Everybody knows that proverbial low-hanging fruit offers the best opportunity for a start-up company. However, most customers don’t grow on trees so it’s sometimes difficult to identify low-hanging fruit and, after you find it a pick it, how do you determine what to pick next? We need a simple model for segmentation that will work in any industry.

The model I use buckets customers along two characteristics. The first is their overall category requirements and the second is their overall use of my particular brand. The category requirement implies how much of the product or service does the customer need buy from any supplier (not just you). For instance, if you have a young child in diapers you probably buy enough diapers to change your kid four to six times per day. Before you have a child in diapers you probably didn’t buy any at all in which case your category requirements were zero. A family with one child in diapers has a category requirement of four to six diapers per day.  It’s not zero, but it’s also not that exciting. We’ll call a family with one child in diapers “Low” category requirements. However, a day care center with ten kids in diapers will use 40-60 diapers per day- much more interesting. Day care centers would fit into the “High” category requirements. In the diaper industry low-hanging fruit smells like a day care center that uses 60 diapers a day.

Figuring out the difference between low and high category use depends on the category, you will get a pretty good feel for it if you have done your research. Demand may not vary much from customer to customer. Most people only need on house, for instance. Or take the market for human livers, most people aren’t in the market for one and, if they are, they probably only need one or two if the first one is a dud. High category use in the liver market may be someone who needs one new liver. The only person I know who consistently needs more than one or two human livers is Hannibal Letcher.

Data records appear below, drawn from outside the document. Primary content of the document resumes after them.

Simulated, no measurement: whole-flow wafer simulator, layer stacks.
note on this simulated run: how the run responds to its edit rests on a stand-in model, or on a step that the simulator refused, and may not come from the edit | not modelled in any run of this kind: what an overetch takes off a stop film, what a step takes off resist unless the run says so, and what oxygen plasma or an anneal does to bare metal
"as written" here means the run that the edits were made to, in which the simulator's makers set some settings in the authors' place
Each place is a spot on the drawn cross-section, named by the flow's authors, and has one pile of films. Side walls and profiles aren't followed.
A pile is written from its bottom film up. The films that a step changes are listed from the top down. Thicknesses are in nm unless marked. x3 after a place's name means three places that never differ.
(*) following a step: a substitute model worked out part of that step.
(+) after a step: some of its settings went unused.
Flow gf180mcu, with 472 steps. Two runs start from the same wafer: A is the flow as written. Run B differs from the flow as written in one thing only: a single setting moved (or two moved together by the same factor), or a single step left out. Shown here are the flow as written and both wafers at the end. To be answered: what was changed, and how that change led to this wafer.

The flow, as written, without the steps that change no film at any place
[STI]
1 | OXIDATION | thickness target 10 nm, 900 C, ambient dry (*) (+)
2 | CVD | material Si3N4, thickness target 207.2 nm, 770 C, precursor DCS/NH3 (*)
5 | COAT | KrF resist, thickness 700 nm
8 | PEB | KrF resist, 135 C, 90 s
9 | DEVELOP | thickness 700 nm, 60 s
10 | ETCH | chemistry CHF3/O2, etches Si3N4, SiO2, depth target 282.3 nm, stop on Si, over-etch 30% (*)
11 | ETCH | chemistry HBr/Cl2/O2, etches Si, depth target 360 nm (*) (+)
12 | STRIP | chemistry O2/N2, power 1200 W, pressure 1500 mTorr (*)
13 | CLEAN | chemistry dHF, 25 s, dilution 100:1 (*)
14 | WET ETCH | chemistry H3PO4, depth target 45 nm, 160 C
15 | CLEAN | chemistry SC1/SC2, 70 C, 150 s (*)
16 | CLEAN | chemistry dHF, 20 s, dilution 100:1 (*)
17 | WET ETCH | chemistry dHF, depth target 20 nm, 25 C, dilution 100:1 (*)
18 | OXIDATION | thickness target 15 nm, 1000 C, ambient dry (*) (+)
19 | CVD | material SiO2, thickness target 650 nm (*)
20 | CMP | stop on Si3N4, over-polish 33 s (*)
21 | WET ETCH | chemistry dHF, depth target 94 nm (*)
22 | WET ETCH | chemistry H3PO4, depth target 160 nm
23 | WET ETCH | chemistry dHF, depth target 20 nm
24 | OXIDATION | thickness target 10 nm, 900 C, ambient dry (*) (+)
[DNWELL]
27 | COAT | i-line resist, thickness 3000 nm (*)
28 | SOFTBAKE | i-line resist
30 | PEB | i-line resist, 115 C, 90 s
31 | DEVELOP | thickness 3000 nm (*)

The other characteristic, Brand Usage, is the degree to which the customer buys your brand of product or service vs. the competition. In the diaper marketing that might be Huggies or Luvs for instance. Some customers are loyal in that they buy most of their requirements from one brand, some customers are switchers meaning they buy whatever brand is available or gives them the best deal, for instance. Some customers don’t use your brand at all which in the start-up world probably accounts for most or all the customers who buy in the category.

This concept fits neatly into a dandy chart:

Overall Category




Top Customers



Brand “Loyal”

Increase Category


Brand’s Share of Purchase



Shift Share


Selective Shoppers







Low Requirement



The chart above shows a basic segmentation of your customers. Segment A for instance, represents top customers. This might be a day care center that uses 40-60 diapers per day and always buys Huggies. A few simple questions will help you put the customer or prospect in the right bucket.

Customers who have not used your brand at all will fall into segments E or F. F indicates someone who hasn’t used your brand and has low category requirements. It is best to ignore this group. Start-ups should focus on segment E. These are high-category users that do not use your brand. You will need to find creative ways to introduce your brand to this group. You might offer a free sample or a special discount for first-time customers.

If you have successfully acquired high-category use customers they will then fall into segments A or C. Segment A represents your best customers. These are the people who you need to stay close to. Keep in touch and when they make a special request you should make it a priority (if it’s feasible). Too often entrepreneurs alter their product or services at the whims customers from other segments. This is a mistake; keep your best customers close and happy.

Segment C represents an interesting challenge. For whatever reason, you have not built any real loyalty with this group. Sometimes a loyalty program of some sort will help shift a portion of their requirements your way. It is very important to focus your loyalty program efforts on this segment and this segment only. Properly done, loyalty programs can be very effective and building the right customer habits. Improperly done the can create an aggravating liability that you will be stuck with.

Segmenting customers isn’t a perfect science. While is it pointless to pursue low category users as customers during the early days of a start-up, you may accidently acquire customers who are low category users. This is fine if they are low-maintenance. If they are demanding customers consider firing them. Firing customers is tough, but you may be better off in the long run. The wrong types of customers can be a drain on a start-ups resources (trust me, I’ve been there). Low-category customers will fit into segments B, D and F. In vesting time or energy into these kinds of customers  will be a distraction at best.

D customers usually represent the worst customer segment for any company- low category users who switch brands. Cultivating a relationship with this group is a total waste.

For larger, more established companies segment B may have some potential. These are customers who don’t buy much in the category; but, when they do buy they always buy your brand. So, if their category requirements grow so will your income. In some cases it may be possible to actually increase overall category requirements. Smart companies with these types of customers will market new reasons for the customer to buy in the category. Hallmark Cards, for instance, invents holidays. What is the point of “Sweetest Day” other than to give card buyers another reason to buy cards? When new holiday’s pop up, Hallmark is happy. Another example is Mountain Dew which was introduced as a breakfast drink (a high-caffeine citrus drink). Give someone an excuse to buy soft drinks in the morning and category consumption increases.

This basic customer segmentation model lays a foundation for smart marketing in a start-up company or any company. Start-ups can afford to waste time and money chasing customers who don’t provide a good return. Segment your customers and prospects properly and you will focus your energy on the real low-hanging fruit.